IAM: support assigning roles on the Fleet by davepacheco · Pull Request #1051 · oxidecomputer/omicron

davepacheco · 2022-05-09T22:51:47Z

This change adds support for assigning global roles.

The biggest change was reworking the role_assignment test. Sorry for all the churn here today. The test feels a little overcomplicated now, but it's cleaner in that we're properly abstracting the differences between the test at the Fleet level vs. Silo level vs. for other resources. And we're still sharing the code that implements the guts of the test. I like this because there are a bunch of pieces to it and I'd rather we not copy/paste those for each kind of resource that supports role assignments.

Also worth noting: the authz subsystem uses "the Fleet" (from RFD 24) to mean "global". To be clear, the roles being assigned here are global to "the rack" in our MVP. When we grow to support multi-rack deployments, they will probably be scoped to the availability zone or region, not Fleet in the way that RFD 24 defines it. But I'm not yet sure which, and I'm not sure we want to commit to that in the MVP. We should resolve this, but I'd like to defer it for now so I've stuck with "Fleet" here. I've added an item to #849 to revisit this.

plotnick

The churn is no problem - it lead to cleaner code. I like the new trait much more than the magic argument.

davepacheco · 2022-05-09T23:52:22Z

While self-reviewing this, I saw the comment about disallowing people from assigning the "external-authenticator" role. I thought I'd add a test for that and discovered that it works (which is bad). I'm not sure how yet, given the #[serde(skip_deserializing)] on that variant. I confirmed that this annotation normally does prevent you from deserializing a JSON value with such a variant:
https://play.rust-lang.org/?version=stable&mode=debug&edition=2021&gist=a83f66d46e0ebea5107bdac3b3b328b4

I think the next step will be to create a minimal dropshot example and dig in. Even so, the serde annotation does prevent this variant from showing up in the OpenAPI spec. That's a nice plus.

Anyway, fixing this won't be easy: the fleet-wide policy comes with an assignment of "external-authenticator" (for internal use). So if we disallow the update-fleet-policy endpoint from accepting that role, then you won't be able to change the policy except by removing this role -- which, come to think of it, you shouldn't be able to do anyway. That'd break the system badly.
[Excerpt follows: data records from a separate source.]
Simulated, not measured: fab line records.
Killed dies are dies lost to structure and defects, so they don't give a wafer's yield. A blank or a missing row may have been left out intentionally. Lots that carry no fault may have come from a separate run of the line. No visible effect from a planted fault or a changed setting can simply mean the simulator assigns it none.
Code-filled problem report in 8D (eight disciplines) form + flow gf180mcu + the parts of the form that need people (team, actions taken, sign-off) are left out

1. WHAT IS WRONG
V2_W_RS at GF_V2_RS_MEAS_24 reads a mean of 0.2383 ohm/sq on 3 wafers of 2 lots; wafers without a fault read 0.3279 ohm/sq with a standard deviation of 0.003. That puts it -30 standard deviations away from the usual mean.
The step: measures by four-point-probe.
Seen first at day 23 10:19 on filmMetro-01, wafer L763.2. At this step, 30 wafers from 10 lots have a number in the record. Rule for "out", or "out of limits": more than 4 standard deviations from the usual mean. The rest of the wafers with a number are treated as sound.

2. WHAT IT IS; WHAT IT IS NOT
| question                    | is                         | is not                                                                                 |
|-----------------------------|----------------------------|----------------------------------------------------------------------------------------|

It feels like we should hide assignments like this from the "fetch policy" endpoint and leave them alone in the "update policy" endpoint. There are a few ways to do this:

Hide any assignments to a built-in user. Built-in users are total implementation details anyway. I initially left these in because it was easier and more transparent to include them, but this problem changes things. This might be kind of an invasive change but I think it's the cleanest of these options.
Add a boolean on the role_builtin table indicating that a role is internal-only and hide assignments to internal roles. In this world, any assignment to "external-authenticator" would be hidden. In practice, this shouldn't be any different from the first case because it shouldn't be possible to assign this role to anything other than the one built-in user that already gets it. This approach could be better if we want to still be able to report things like "this part of Nexus can read anything in the Fleet". But that doesn't feel very principled: why report that and not the external-authenticator thing? Plus, again, these internal users are all meaningless to customers.
Add a boolean on the role_assignment_builtin table indicating the assignment is internal-only. In this world, you could have another built-in user with the "external-authenticator" role on the Fleet that we would report. I can't see why this would be useful.

By "hide assignments", I mean that the fetch-policy API endpoint would explicitly ignore these role assignments and the update-policy API endpoint would not invalidate them when it replaces the policy. Having done that, we could remove the enum variant for this role from authz::FleetRoles. These roles would still exist in the database and internally, but you couldn't see them in the API.

I think hiding assignments to built-in users is probably the right direction, but it creates another problem, which is that we're still using built-in users to test all this, so the whole test would have to go.

So I think my plan is:

Figure out why this works at all. This doesn't really matter given the solution above but I want to understand if there's a dropshot bug here or something that could affect us elsewhere.
Change the policy stuff to only report and update roles for silo users.
See if there's some way to preserve the test (e.g., is there some internal interface for creating a silo user that we can use?)

davepacheco · 2022-05-16T20:18:27Z

I saw the comment about disallowing people from assigning the "external-authenticator" role. I thought I'd add a test for that and discovered that it works (which is bad). I'm not sure how yet, given the #[serde(skip_deserializing)] on that variant.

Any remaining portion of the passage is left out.